Can he be sure that Iran will not join in the battle; that Baghdad will not give safe passage to Iranian and Iraqi fighters, and Russians will not send ships loaded with S-300 and other deadly missiles to Syria, daring the US to stop them?

To forecast what is likely to happen in Syria one needs to look not at Iraq or Libya but Kosovo . When NATO first drew up plans for bombing Yugoslav forces in Kosovo it had expected to use 40 aircraft and bomb Kosovo for two weeks. But when its supposedly deadly precision bombing damaged or destroyed no more than 20 percent of Yugoslavia’s guns and armour in Kosovo the NATO commander General Wesley Clarke was compelled to seek permission to widen his attack. As a result by mid-April, 1999, three weeks after the bombing began, NATO had committed 1000 aircraft to a non-stop bombing of Kosovo and the rest of Serbia.

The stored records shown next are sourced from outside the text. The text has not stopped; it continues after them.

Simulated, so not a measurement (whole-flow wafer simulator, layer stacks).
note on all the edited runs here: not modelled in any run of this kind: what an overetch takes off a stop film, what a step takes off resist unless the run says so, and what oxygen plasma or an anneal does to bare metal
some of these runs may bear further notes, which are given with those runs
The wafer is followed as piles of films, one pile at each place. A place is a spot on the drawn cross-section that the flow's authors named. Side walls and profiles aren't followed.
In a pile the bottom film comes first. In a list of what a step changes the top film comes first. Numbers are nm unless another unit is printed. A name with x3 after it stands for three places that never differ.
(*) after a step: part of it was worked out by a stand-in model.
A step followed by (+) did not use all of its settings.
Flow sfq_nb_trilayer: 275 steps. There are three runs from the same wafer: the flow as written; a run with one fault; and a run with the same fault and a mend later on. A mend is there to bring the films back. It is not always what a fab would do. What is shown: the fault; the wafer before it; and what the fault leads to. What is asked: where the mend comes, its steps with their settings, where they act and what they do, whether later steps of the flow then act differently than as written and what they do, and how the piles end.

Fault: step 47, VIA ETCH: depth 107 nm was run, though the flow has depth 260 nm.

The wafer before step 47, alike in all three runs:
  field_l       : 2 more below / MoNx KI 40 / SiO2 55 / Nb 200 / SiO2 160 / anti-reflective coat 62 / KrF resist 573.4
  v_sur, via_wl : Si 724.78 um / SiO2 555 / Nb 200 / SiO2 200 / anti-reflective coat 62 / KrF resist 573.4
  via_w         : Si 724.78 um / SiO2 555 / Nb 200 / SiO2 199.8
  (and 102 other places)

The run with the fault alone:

In the next fifty days, NATO bombers flew nearly 6,000 bombing missions, dropped 20,000 bombs, knocked out half of Serbia and Montenegro’s airports, all of their oil refining capacity, 31 bridges (including all but two over the Danube), seventy percent of its power supply, two railway systems that linked Serbia to Kosovo, and most of its telecommunications system. By early May 1999 these raids had already killed 1200 civilians and seriously injured another 5,000. The total number of bombs dropped exceeded those dropped on Iraq during the 1991 gulf war. The result: an independent Kosovo —a semi criminal state whose revenues are derived largely from the trans-shipment of narcotics from Asia to Europe.

The longer that Obama bombs Syria, the more certain will a Jihadi victory become. This will upset the US and Israel’s calculations and become the starting point of a much more intense terrorist war that will engulf Jordan, Egypt and, ultimately Israel itself. The precedent for understanding this is Afghanistan 1991. Between 1980 and 1991 around 16,000 Arab Mujahideen graduated from Osama bin Laden and Ayman al Zawahiri’s Beit al Maqtab. After the Russians withdrew, some 2,800 to 3,000 remained behind in Pakistan and around ten thousand headed for home. Within months these plunged Egypt, Libya, and Algeria into civil wars that have still not ended. Many of them , however, became the first mercenaries in the new global army of Islam and headed for Bosnia and Chechnya.

A Jihadi victory in Syria willleave 10,000 to 15,000 foreign jihadis ( John Kerry’s estimate) unemployed penniless and unwanted. With shattered economies and little chance of finding a job at home few will wish, or be allowed, to return to their home countries. Their only option will be to find another holy war to fight. As Osman, a Kurdish member of Jabhat al Nusra, wrote to his brother in Halabja shortly before his death, “Once the fight is over here [in Syria], we will go anywhere the kuffar are fighting against Muslims.”

Al Qaeda and its numerous affiliates, like the Hizbut Tahrir, have never made any secret of their ultimate goal, which is to liberate Al Quds (Jerusalem) and the Al Aqsa mosque. This requires the destruction of Israel. The easiest way to Israel lies through Jordan and the Sinai. So these Islamist mercenaries will target the strongly pro-west half-British monarchy in Jordan and the tottering, army-backed, secular regime in Egypt. In both countries the influx of several thousand battle-hardened fighters who are willing to die for Islam will tilt the scales against the survival of the government.

Obama’s intervention will not therefore ‘end the war in Syria’ but ignite a far larger bloodbath. The death toll will not be counted in thousands but millions. And when it ends there is a more than even chance that the entire region will be under Al Qaeda’s sway. Should this happen Israel’s survival will become doubtful, for it will be surrounded. Its hostile borders will be ten times longer and will therefore become well-nigh indefensible. Iran will then be the least of its worries.